By Gabriel Choo
SINGAPORE — It’s the end of an era: for the first time since 1988, former Workers’ Party chief Low Thia Khiang will not be contesting a general election (GE).
The signs had been there for a while. Low is still recovering from serious injuries sustained after a fall at home on 30 April. But the 63-year-old had already stepped down from party leadership in 2017, in the wake of the long-running Aljunied-Hougang Town Council (AHTC) saga.
And while WP chief Pritam Singh stressed that Low’s decision is not akin to a retirement, he also stressed the importance of leadership renewal at a virtual press conference on Thursday (25 June).
Destined to go down in history as the man who masterminded the 2011 electoral victory in Aljunied Group Representation Constituency (GRC), Low was a fiery, charismatic speaker who had crossed swords on numerous occasions with People’s Action Party (PAP) Members of Parliament, including the late Lee Kuan Yew, who famously gave no quarter.
An eloquent speaker in both Mandarin and Teochew, and no slouch in English either, Low set a new standard for political rhetoric in Singapore. Here are some of his best moments.
‘Pay a banana, can still get a monkey’
In 2007, during a parliamentary debate on the always controversial topic of ministerial salaries, Low questioned the practice of benchmarking civil servants’ annual pay against individuals who had performed well during that year. “Sir, do not forget that even if you do not pay peanuts, but pay with a bigger piece, say, a banana instead, you can still get a monkey.”
The late Lee, then the Minister Mentor, jumped out of his seat to challenge Low in an extended back and forth.
‘There is a tiger at the mountain’
It was the boldest political move in Singapore in decades: Low left the WP stronghold of Hougang to lead a team to contest Aljunied at GE2011. Asked why he had done so, the former teacher memorably quoted the Chinese proverb 明知山有虎, 偏向虎山, which literally means to advance on the mountain despite knowing there is a tiger there. It is a metaphor for taking on a great challenge despite knowing the difficulties.
His PAP opponent and Aljunied incumbent George Yeo, then the Foreign Minister, told reporters in response, “Do we look like tigers? We are rather mild, friendly people.”
Upon hearing this, Low told a raucous rally crowd in Mandarin, “I would like to explain to the minister: in Chinese, this is called a metaphor”. He then proceeded to painstakingly explain the said metaphor to peals of laughter.
‘Slap the driver’
Seizing on Singaporeans’ unhappiness over a myriad of issues, from the state of public transport to public housing, Low coined the memorable analogy that came to define GE2011. Describing the WP as the co-driver in Parliament, Low said during a party rally, “A co-driver is there to slap the driver when he drives off course or when he falls asleep or drives dangerously."
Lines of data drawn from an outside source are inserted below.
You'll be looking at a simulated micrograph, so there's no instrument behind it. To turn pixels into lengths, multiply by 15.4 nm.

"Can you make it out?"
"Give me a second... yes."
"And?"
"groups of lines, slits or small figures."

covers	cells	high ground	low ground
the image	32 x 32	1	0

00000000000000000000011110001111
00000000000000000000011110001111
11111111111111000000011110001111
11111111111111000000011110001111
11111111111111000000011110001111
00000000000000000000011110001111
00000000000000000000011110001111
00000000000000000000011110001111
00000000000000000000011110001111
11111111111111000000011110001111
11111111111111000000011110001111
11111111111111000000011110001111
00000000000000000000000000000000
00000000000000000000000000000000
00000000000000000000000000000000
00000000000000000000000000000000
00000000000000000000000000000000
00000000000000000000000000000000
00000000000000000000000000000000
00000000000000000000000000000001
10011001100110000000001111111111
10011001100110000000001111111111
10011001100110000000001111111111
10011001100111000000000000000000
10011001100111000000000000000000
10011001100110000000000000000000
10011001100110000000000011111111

This led Law and Home Affairs Minister K Shanmugam to respond that this could result in the bus crashing instead of enjoying a smooth drive as the WP promises. "Do you really want a co-driver who will be fighting with the driver to take over the wheel and slapping, kicking him? Is this the way forward?"
‘Cruise ship is over capacity limit’
In another transport reference before GE2015, Low likened the PAP to the Titanic, after Emeritus Senior Minister (ESM) Goh Chok Tong commented that the PAP was a cruise ship with a destination while the WP was like a gambling ship that goes nowhere.
"I'm afraid the cruise ship is over capacity limit. It used to be a luxury cruise ship. The designer claimed that it's not sinkable,” said Low, who added that the PAP was not prepared for failure.
ESM Goh hit back in a Facebook post saying, “Titanic sank on its maiden voyage. The PAP cruised over fifty years under three captains. All onboard are safe.”
Fearful to have coffee shop talk
Debating in parliament over the Administration of Justice (Protection) Bill in 2016, Low sought clarification over what does or does not constitute as contempt of court. He claimed that conversations online and even at coffeeshops would change as people might be concerned that their comments might be construed as contempt of court.
In response, Shanmugam cited an example when coffeeshop talk could result in prosecution. “You catch hold of a witness, you bring him to the coffee shop and you threaten him, yes, it is publication and it is interference of proceeding.” Other than that, Shanmugam told Low to “let’s get real”.
‘Sue until your pants drop’
During the July 2017 special parliamentary session called for Prime Minister Lee Hsien Loong to defend himself against his siblings’ allegations of abuse of power, Low questioned the very purpose of the session. “There’s no investigation done, it’s ownself defend ownself in Parliament, with the PAP MPs. I mean, I wonder how would you want to convince me, my party and Singaporeans that it’s conclusive, and it’s something that we can (be) convinced entirely.”
He further questioned why the PM was not suing his siblings Hsien Yang and Wei Ling over their allegations, when PAP MPs have launched defamation suits against opposition politicians on multiple occasions.
“By using family, does this not also show that blood is thicker than water? Own siblings cannot sue…but political opponents and critics, sue until your pants drop,” said Low.
‘Scare the monkey by slaughtering the chicken’
During the parliamentary debate over the Protection against Online Falsehoods and Manipulation Bill in May 2017, Low slammed the proposed law, saying it would curb freedom of expression and compel people to protect themselves by engaging in self-censorship.
Referring to a Chinese proverb 杀鸡儆猴, Low argued, “The government can selectively punish a few offenders to achieve a chilling effect, to scare the monkey by slaughtering the chicken.”